This can be found by adding the total number of sets with (k)-extreme-coordinates for all 0 <= k <= d.
A three-dimensional mechanism of (3*3*3) or larger has 27 "default position similarity sets":
1 set of 0-extreme-coordinates bricks (interior bricks), 6 sets of 1-extreme-coordinate bricks ("face interiors"), 12 sets of 2-extreme-coordinates bricks ("edges"), and 8 sets of 3-extreme-coordinates bricks ("corners"). For a (3*3*3) mechanism, each set contains a single brick.
The image below shows "default position similarity sets" for various three-dimensional mechanisms.
In the image below, each similarity set is assigned a distinct color. A four-dimensional mechanism of (3*3*3*3) or larger has 81 "default position similarity sets":
1 set of 0-extreme-coordinates bricks (interior bricks), 8 sets of 1-extreme-coordinate bricks ("face interiors"), 24 sets of 2-extreme-coordinates bricks, 32 sets of 3-extreme-coordinates bricks, and 16 sets of 4-extreme-coordinates bricks.
For a (3*3*3*3) mechanism, each set contains a single brick.
A (d)-dimensional mechanism with a thickness less than 3 in any dimension will have fewer than (3^(d)) "default position similarity sets", because some kinds of similarity sets will not exist.
For example, a (2*2*2) mechanism does not have any 0-extreme-coordinates bricks or 1-extreme-coordinate bricks.
If any thickness is equal to 1, then new kinds of (k)-extreme-coordinates bricks will appear.
For example, a (1*1*1) mechanism (a single brick) has a single 6-extreme-coordinates brick.

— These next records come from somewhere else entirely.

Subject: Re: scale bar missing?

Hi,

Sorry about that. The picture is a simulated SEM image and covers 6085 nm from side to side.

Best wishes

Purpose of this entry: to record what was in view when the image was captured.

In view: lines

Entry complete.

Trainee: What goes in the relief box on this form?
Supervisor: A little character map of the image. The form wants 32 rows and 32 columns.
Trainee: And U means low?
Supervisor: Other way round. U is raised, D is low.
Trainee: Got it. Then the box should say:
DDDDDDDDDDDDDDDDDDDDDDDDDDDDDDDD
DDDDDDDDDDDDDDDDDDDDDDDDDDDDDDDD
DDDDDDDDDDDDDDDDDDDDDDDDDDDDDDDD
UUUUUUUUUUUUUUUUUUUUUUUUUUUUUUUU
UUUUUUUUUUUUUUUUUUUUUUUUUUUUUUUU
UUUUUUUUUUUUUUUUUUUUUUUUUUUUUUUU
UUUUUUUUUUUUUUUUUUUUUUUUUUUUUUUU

## 4.7 (d)-dimensional mechanism : brick orientation labels

Each brick in a mechanism has a list of "orientation labels", represented by a (d)-dimensional vector of integers (BL), such that (BL[i]==0) if axis (i) of a brick is unmarked, and (BL[i]==1) if axis (i) of a brick is marked, for all 0 <= i <= (d-1).
Each "interior brick" typically has no non-zero "orientation labels"; (BL[i] == 0) for all 0 <= i <= (d-1).
Each "surface brick" typically has one or more non-zero "orientation labels"; (BL[i] != 0) for one or more 0 <= i <= (d-1).
By default, each "surface brick" has "orientation labels" assigned such that (BL[i] == 1) if (BHD[i] == 1) or (BHD[i] == N[i]), and otherwise (BL[i] == 0), for all 0 <= i <= (d-1).
Thus, by default, an axis label is set if, when the brick is in its default position, the brick is at one of the two extremes (possibly identical) of that dimension of the mechanism.
A "surface brick" can have additional "orientation labels" applied when the cube is constructed.
Thus, even if a surface brick only has one extreme coordinate when it is at its default position, an additional label can be applied to the brick by the mechanism manufacturer.
A non-zero "orientation label" ((BL[i] != 0) for a particular 0 <= i <= (d-1)) makes the orientation of the corresponding brick axis (example: g(i)) significant, otherwise (if the axis label is zero), the orientation of the corresponding brick axis is not significant.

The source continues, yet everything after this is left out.